Top ten best comedies of the 90s
http://www.cutprintfilm.com/features/the-50-best-comedies-of-the-90s/
The New York of today can be overwhelming, but it’s nothing compared to the New York of 20+ years ago. NYC then was dangerous. As a piece in Salon put it, “In the 1970s, ’80s and early ’90s, New York was viewed as one of the world’s most dangerous metropolises — a cesspool of violence and danger… Friends who lived here during that time talk of being terrified to use the subway, of being mugged outside their apartments, and an overwhelming tide of junkies. Thirty-one one of every 100,000 New Yorkers were murdered each year, and 3,668 were victims of larceny.”

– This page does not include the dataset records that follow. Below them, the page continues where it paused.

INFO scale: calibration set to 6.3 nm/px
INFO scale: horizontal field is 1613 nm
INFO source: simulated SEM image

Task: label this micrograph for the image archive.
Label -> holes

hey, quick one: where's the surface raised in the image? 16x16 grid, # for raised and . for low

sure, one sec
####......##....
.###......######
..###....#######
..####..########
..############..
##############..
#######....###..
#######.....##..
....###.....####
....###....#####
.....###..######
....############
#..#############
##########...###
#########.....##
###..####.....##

Howard Franklin and Bill Murray’s 1990 film Quick Change was released at the cusp of big change in the city (as the 90s went on, the Big Apple would turn into a much safer place to inhabit). The genius of Quick Change lies in how it takes the potentially deadly chaos that the city had yet to crawl out of it and turn it into something hilarious. The film opens with a lengthy bank robbery-turned-hostage-standoff. Bill Murray plays the bank robber, who arrives on the scene in a full clown get-up. Eventually it’s revealed that two of Murray’s “hostages” — played by Geena Davis and Randy “Star Whackers” Quaid — were in on the job with him. And while the three criminals get away from the robbery unscathed, getting out of the city will prove to be much more difficult. Quick Change is often hilarious, but there’s a melancholy that layers the film that likely didn’t sit well with audiences expecting a riotous Bill Murray comedy (the film eventually made its budget back, but was considered an overall box office disappointment). Quick Change eventually earned the cult status it deserved, and remains one of the best comedies of 90s.